We live, learn, and grow in relation to others. At the same time we experience ourselves and the world primarily through the lens of being a separate self. We strive to develop and express our own subjective viewpoint via our own unique sensitivities and perceptions, but we do not do this in isolation. We need others to reflect our experience in order to develop and maintain a strong sense of self.
We are often unaware of the tensions generated by this paradox, i.e., of simultaneously holding the boundaries of a separate self within a relational field. To develop and stabilize our emerging selves, we need to be able to sustain a strong sense of connection to others, and be able to re-connect after inevitable disruptions. How we represent and negotiate these tensions defines our unique way of experiencing our lives in relation to others.
Challenges to Connection
It is often difficult to hold onto a sense of connection when we do not receive what we need from others. We can feel negated when our needs or desires are not recognized. Our tendency is to immediately negate the other person.
Developing our interdependence and a sense of mutuality in our relationships helps to maintain a sense of connection that can survive the inevitable disruptions. A relationship that has developed its sense of mutuality supports each member in holding their separateness without disconnecting during a disruption.
It is hard to get a perspective on how much we need others to reflect our thoughts and feelings. It is one of the reasons that differences can cause so much reactivity. When people disagree with us or are angry, we lose them as suppliers of our relational needs.

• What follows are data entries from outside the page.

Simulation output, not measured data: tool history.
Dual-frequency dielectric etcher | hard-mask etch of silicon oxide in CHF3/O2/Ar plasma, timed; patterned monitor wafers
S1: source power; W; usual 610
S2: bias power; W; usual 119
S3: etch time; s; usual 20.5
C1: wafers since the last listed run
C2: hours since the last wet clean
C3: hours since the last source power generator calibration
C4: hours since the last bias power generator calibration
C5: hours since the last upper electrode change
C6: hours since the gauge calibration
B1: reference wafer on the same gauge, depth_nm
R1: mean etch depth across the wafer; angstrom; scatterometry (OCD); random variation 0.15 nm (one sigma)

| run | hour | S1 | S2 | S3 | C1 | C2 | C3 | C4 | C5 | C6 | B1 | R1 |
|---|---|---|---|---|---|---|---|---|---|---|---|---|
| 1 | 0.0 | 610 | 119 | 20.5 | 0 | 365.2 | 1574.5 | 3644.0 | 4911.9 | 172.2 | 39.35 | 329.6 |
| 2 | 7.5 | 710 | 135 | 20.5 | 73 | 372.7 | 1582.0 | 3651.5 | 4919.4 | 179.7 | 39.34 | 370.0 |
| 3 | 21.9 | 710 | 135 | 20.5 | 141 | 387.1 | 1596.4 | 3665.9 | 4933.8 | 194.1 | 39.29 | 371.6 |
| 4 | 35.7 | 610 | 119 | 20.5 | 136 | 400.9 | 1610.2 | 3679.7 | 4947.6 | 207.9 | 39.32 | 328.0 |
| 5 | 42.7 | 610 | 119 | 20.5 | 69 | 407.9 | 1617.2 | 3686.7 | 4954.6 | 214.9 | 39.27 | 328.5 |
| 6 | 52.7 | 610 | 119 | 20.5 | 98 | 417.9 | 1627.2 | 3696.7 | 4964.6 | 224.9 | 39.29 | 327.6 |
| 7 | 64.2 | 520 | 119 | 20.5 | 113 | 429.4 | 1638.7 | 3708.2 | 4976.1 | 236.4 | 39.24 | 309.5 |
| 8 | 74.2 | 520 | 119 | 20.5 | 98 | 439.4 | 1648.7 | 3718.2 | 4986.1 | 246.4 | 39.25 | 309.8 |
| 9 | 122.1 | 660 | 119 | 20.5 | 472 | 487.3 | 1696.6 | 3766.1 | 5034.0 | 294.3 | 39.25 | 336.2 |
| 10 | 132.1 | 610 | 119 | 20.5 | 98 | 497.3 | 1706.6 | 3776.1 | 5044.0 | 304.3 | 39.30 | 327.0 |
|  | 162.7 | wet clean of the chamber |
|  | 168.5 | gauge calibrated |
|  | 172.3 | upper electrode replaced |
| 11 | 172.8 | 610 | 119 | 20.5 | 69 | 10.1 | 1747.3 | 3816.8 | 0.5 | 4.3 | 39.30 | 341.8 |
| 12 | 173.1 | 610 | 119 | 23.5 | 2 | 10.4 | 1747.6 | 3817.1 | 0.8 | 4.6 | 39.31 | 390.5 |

Clarifying and expressing what we are feeling and what we are needing from the other person is the first step in reconnecting. The second step is becoming aware that connecting to our own needs in relation to the other person connects us to ourselves as well as to the other person.
One way of getting conscious of our relational needs is to ask ourselves what we want from the other person, i.e., what do we want them to understand about what is going on. In this way we bring ourselves into awareness of our relational needs.
Expressing what we need brings us into connection with our own self and with the other person. Obviously we do not always get what we ask for, but expressing what we are feeling and what we need reconnects us.
In a mature relational experience we can feel in connection with the other person and still be aware of our own separate boundaries, i.e., our own thoughts and feelings. Feeling disconnected means losing a sense of contact with the other person, or with ourselves. As we develop skills in holding the tension between our separate self and our feelings of connection, we learn how to experience separateness and difference without disconnecting.